First of all, don’t believe the good times are over. Petty worked like a madman, enduring the cycle of making albums and then hitting the road to perform them for 40 years. Whether it was an odd-numbered year or an even one, you could pretty much set a clock by his launch and tour schedule. He had a firm faith that the next record would be different from and better than the previous one, no matter how many people bought that previous album or whether it charted or where it got radio play or if it got love from the critics.

He hunted down the good times and gave the finger to whatsoever might get in the way, including the challenge of finishing high school in a timely manner or the necessity of holding a regular job in the early days before Gainesville anointed him, or his wife’s unexpected pregnancy came to the fore just as he was preparing to head out to Los Angeles in search of a recording contract. Even catapulted into serious drug abuse by the end of his first marriage, he rolled into the studio just the same. He was sought after as a fountain of youth for the good times rock ‘n’ roll work could afford, a magnet for his elders — Del Shannon, Johnny Cash, Roger McGuinn, George Harrison, Bob Dylan. He worked his ass off as the front of Dylan’s backing band. Dylan, who couldn’t be bothered to comment for days when the Nobel Committee offered him its Prize, responded immediately to the news of Petty’s last day, saying, “I thought the world of Tom. He was a great performer, full of the light.” The light.

Second, don’t believe the thrill is all gone. Petty fought like an underdog, speaking up in ways that frequently proved unpopular even and perhaps especially when he was right. He fought for his publishing rights and won freedom from a garbage contract. He hid the master studio tapes even from himself so that no court could force him to fork over an album the record company didn’t deserve. He fought to keep the industry from inflating his album pricing and won in a way that chilled pricing inflation for quite a while across the board. He made fun of Century City and all the lawyers in their glass castles ruining rock ‘n’ roll through questionable business practices.

He devoted an entire album to bitterly characterizing the failures of contemporary rock radio and its corporate machinations and continued to be proud of the messaging in The Last DJ, even though the album tanked. He sought absolute creative control from the moment he got in the van and drove to Los Angeles in search of a contract. Work was his good time and he wouldn’t let anyone steal his thrills. Petty hated to be told what do, and if he once maybe stabbed a boardroom table with a switchblade, that was just his way of making it plain by his actions once it seemed that his words hadn’t been heard. He took no shit and could smell it coming a mile away.

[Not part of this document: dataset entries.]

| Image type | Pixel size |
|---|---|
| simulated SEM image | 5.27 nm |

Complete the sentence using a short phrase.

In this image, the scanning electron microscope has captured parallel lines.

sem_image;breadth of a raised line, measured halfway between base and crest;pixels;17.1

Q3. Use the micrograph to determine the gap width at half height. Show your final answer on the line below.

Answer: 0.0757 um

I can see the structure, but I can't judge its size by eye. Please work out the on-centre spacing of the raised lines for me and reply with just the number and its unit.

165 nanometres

Third, real love is our salvation. Petty was a fiercely loyal man. He bailed out of a serious corporate contract offer to go with Shelter, a comparatively small potatoes operation, because he hit it off with Denny Cordell on the phone. He stuck with it long after Cordell began neglecting his eager protege and spending more time in the office than in the studio. He may be the only rock star to have never become fed up with the antics of his pal Stevie Nicks. Petty said very little about the reasons for the end of his first marriage and never spoke ill of Jane when it was over, even though everyone hints around that those 22 years of marriage dragged on for much longer than they should’ve.

The marriage to his band lasted four decades, with hardly a replacement among them. He kept two drummers for 20 years apiece; same with his bassists. During Howie Epstein’s ultimately fatal heroin addiction, Petty was so determined to keep the band together that Epstein’s tenure still ran across two decades. When some idiot set his house on fire, Petty rescued the Gibson Dove on which nearly all of his songs have been written. He spent 30 years on stage with a perfectly worn out set of Rickenbacker Rose Morris guitars.

Fourth, the strong will carry on. Petty laughed at that which would otherwise have made him rage. He channeled anger into ambition. His father served as a role model of what not to do in this life, letting the bottomless fear and hostility of his working-class feelings turn him into something weak and ineffectual, a joke. When the corporate machine demanded Petty promote his work with crass commercialism, he instead turned in some of the most innovative videography the music industry had ever seen. Hilariously, he ended up making MTV great in its early days.

No telling what all he and George Harrison might goof around about; they both had an instinct for rooting out ironies. When they formed a band together, Petty knew himself to be the littlest big shot in the Traveling Wilburys, so when they all picked silly names he tacked Junior on the end of his just to look the fact in the eye. He gave voice to Lucky’s redneck punchlines on King of the Hill and knocked his own toe off on an episode of The Simpsons. And let’s not forget about all the black humor in his lyrics, many of which were improvised — “God’s Gift to Man”, “Yer So Bad”, “Gator on the Lawn”, “A Mind With a Heart of Its Own”, “Spike”, and “Heartbreaker’s Beach Party”, just for starters.

So that’s it. Those are the four things Tom Petty taught me that saved my life. There’s so much more, of course, but I lived it and I can write about it until the second coming of Tom Petty and you still won’t understand what the fuck I’m talking about until you pony up for the experience of it all for yourself. I chose to live by his example because rock ‘n’ roll is a church and Tom Petty was one of my priests. He was a spiritual gangster and then he died. He went straight into darkness and I was still here, very much alive.